Long-Time Predictability in Disordered Spin Systems Following a Deep Quench

TL;DR

This paper investigates how the influence of initial conditions on the final state of disordered spin systems diminishes with increasing dimension or system size, combining numerical simulations and analytical models.

Contribution

It provides new insights into the decay of initial state influence in disordered spin systems and supports conjectures with both numerical and theoretical analyses.

Findings

Initial state influence decays with increasing dimension in short-range systems.

In infinite-range models, initial conditions fully determine the final state.

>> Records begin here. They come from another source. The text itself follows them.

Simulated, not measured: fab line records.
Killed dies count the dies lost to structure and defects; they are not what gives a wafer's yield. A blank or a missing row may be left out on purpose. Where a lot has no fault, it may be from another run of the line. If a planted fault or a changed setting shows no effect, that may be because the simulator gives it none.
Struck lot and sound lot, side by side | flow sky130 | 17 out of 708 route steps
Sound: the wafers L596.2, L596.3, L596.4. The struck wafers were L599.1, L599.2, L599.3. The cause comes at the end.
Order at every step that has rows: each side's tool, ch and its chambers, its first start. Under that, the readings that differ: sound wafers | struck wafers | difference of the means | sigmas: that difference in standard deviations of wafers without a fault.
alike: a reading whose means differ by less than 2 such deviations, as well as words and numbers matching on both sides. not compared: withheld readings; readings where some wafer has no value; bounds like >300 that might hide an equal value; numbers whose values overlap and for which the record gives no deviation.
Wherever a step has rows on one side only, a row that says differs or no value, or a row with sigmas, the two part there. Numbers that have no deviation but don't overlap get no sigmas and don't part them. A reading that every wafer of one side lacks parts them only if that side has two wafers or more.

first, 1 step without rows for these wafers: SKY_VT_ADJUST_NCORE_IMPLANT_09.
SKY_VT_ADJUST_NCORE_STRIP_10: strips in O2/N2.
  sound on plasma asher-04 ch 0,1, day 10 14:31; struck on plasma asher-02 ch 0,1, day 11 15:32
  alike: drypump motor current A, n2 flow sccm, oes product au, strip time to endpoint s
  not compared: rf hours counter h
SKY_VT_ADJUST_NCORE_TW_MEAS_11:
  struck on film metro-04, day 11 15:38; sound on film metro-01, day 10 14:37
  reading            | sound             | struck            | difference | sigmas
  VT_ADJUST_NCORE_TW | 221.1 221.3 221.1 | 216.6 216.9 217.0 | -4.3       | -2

Frustration in mean-field models significantly affects predictability.

Abstract

We study the problem of predictability, or "nature vs. nurture", in several disordered Ising spin systems evolving at zero temperature from a random initial state: how much does the final state depend on the information contained in the initial state, and how much depends on the detailed history of the system? Our numerical studies of the "dynamical order parameter" in Edwards-Anderson Ising spin glasses and random ferromagnets indicate that the influence of the initial state decays as dimension increases. Similarly, this same order parameter for the Sherrington-Kirkpatrick infinite-range spin glass indicates that this information decays as the number of spins increases. Based on these results, we conjecture that the influence of the initial state on the final state decays to zero in finite-dimensional random-bond spin systems as dimension goes to infinity, regardless of the presence of frustration. We also study the rate at which spins "freeze out" to a final state as a function of dimensionality and number of spins; here the results indicate that the number of "active" spins at long times increases with dimension (for short-range systems) or number of spins (for infinite-range systems). We provide theoretical arguments to support these conjectures, and also study analytically several mean-field models: the random energy model, the uniform Curie-Weiss ferromagnet, and the disordered Curie-Weiss ferromagnet. We find that for these models, the information contained in the initial state does not decay in the thermodynamic limit-- in fact, it fully determines the final state. Unlike in short-range models, the presence of frustration in mean-field models dramatically alters the dynamical behavior with respect to the issue of predictability.